You can take a struct definition, add some fields, remove some others, recompile the program that sits on one side of an API, leave the program on the other side unchanged, and things will still work. Or you can deserialize some structs that were serialized with the old definition, and things will still work. It's not a coincidence, in fact it's a guarantee that our code relies on every day. It's achieved by assigning a numeric "tag" to each field in a struct, and never reusing old tags when updating the struct definition. This is called versioning and it's absolutely indispensable.

This means you cannot have non-nullable fields. All fields must use the moral equivalent of Maybe or Nullable. (Protocol buffers do have required fields, but people quickly figured out from experience that they cause horrible problems, and now they are frowned upon.)

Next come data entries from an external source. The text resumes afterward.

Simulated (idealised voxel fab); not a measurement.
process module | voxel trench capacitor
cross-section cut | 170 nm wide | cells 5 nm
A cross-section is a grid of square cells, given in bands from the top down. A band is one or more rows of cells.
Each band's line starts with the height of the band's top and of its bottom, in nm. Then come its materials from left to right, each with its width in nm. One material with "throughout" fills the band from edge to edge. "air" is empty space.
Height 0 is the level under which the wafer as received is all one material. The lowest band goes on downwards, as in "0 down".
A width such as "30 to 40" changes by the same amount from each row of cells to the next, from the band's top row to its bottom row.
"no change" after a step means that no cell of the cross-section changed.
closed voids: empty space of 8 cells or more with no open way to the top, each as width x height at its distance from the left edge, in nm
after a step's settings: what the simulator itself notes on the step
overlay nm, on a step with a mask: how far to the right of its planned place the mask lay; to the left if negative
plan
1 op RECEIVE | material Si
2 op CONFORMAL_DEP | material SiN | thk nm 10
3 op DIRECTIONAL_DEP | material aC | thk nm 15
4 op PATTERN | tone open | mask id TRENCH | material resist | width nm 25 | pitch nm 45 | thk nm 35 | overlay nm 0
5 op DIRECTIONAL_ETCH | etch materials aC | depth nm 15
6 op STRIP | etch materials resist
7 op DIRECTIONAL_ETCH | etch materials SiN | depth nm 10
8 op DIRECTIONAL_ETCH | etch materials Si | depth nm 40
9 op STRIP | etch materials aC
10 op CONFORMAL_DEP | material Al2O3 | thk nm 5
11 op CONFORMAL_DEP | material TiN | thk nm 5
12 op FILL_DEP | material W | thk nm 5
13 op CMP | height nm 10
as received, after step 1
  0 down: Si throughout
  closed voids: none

Protocol buffers are an amazing idea. Sure, if you have something simple like a point with X and Y coordinates, you might be better off your language's native pair or record facility. But once you have a data struct with five or six fields, I can almost guarantee that it will keep changing, that it will need to go on the disk or wire someday, and that it'll be better off as a proto rather than your language's native thing. The generated code of protos comes with tons of useful methods for introspection, serialization, versioning, etc that you will almost certainly need.

To cover the static vs dynamic angle, you can generate code in multiple languages from the same proto definition (which will be serialization compatible of course), and in each language it will be as strongly typed as the language allows. I do feel slightly more comfortable using protos in a language with static checking, but it makes a minuscule difference compared to the choice of using protos in the first place.